System Crasher is Germany’s choice for next year’s Oscars. This intense journey witnesses the untamed high-energy antics of nine-year old Benni as she swings from sweetness to aggressive wild-child, causing danger and despair to all around her, including the social welfare services trying to help her.
Set against a housing crisis in Dublin, the Irish film Rosie is a riveting account of a remarkable woman trying to protect her loved ones and maintain their dignity when they lose their home. It examines how even in times of crises, the love and strength of a family can endure.

Women are the heroes, villains and victims in The Vice of Hope, a social drama about poverty, African immigration, human trafficking and the surrogacy business in towns around Naple, Italy. But change is coming, at least for the protagonist, Maria, who finds a link to her past, and her future.

My Extraordinary Summer With Tess is a sensitive Dutch coming-of-age drama for all age groups. It follows a young boy and a girl on their paths of self-discovery as they cross the threshold from childhood to adolescence, and into the realization of the importance of family.

Cold War is a passionate love story between a music director and a singer whose meeting in the ruins of post-war Poland continues across Berlin, Yugoslavia and Paris. A tale of a couple separated by politics, character flaws and unfortunate twists of fate, Pawel Pawlikowski’s sumptuous black and white masterpiece of auteur cinema won Best Director prize at Cannes before earning three Oscar nominations at the Academy Awards in 2019, with five European Film Awards before that.

The outrageously wacky Diamantino is perhaps best expressed by Cath Clark in her review in The Guardian (UK): “If Cristiano Ronaldo fell asleep after gorging on year-old camembert, his dreams could not match the bizarre bonkersness of this enjoyably throwaway romantic sci-fi satire from Portugal about a megastar footballer who falls victim of a government cloning plot.”

Praised as his best work in years, Oscar-winner Pedro Almodovar’s 21st film Pain and Glory won two awards at Cannes 2019. Starring Antonio Banderas and Penelope Cruz, this semi-autobiographical narrative tells of a series of re-encounters experienced by a film director in physical decline, and his need to recover meaning and hope. Pain and Glory is Spain’s entry for next year’s Academy Awards.

Swedish documentary Push is an important film for the activists. It follows Leilani Farha, the UN Special Rapporteur on Adequate Housing, as she travels the globe, trying to understand who’s being pushed out of the city and why.

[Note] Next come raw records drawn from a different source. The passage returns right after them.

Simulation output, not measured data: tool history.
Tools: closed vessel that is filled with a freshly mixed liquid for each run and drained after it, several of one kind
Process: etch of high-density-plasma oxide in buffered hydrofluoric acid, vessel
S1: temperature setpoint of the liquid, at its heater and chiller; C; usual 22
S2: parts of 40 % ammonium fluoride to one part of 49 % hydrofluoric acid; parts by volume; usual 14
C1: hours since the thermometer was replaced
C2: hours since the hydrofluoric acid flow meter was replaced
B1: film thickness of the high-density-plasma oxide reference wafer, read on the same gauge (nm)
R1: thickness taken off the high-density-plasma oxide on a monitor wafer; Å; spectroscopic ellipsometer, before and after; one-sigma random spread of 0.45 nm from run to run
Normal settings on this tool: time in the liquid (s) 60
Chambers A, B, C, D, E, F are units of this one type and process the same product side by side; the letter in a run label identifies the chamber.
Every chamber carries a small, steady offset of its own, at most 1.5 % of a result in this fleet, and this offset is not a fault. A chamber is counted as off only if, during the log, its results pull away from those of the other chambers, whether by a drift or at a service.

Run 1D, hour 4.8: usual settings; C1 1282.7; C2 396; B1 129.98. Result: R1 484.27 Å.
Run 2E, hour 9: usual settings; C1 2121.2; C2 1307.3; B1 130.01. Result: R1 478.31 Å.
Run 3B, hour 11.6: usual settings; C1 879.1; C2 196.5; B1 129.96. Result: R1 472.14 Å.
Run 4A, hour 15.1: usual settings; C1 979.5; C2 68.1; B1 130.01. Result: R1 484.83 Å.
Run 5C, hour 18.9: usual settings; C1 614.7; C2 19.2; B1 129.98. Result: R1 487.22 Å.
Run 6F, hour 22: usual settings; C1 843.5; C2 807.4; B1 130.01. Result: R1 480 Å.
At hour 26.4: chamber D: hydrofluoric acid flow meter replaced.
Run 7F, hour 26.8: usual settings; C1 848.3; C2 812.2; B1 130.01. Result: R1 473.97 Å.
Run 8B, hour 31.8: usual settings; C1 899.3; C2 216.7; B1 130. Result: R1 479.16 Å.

The United Kingdom participant in this year’s festival is Official Secrets, directed by South Africa’s most celebrated director Gavin Hood, who won an Oscar with Tsotsi in 2005. Official Secrets tells the gripping story of Katharine Gun (Keira Knightley), a British intelligence specialist who leaks a memo in which the United States enlists Britain’s help in collecting compromising information on United Nations Security Council members in order to blackmail them into voting in favor of an invasion of Iraq. Following its presentation, during the festival the film will go on public release from 13 December.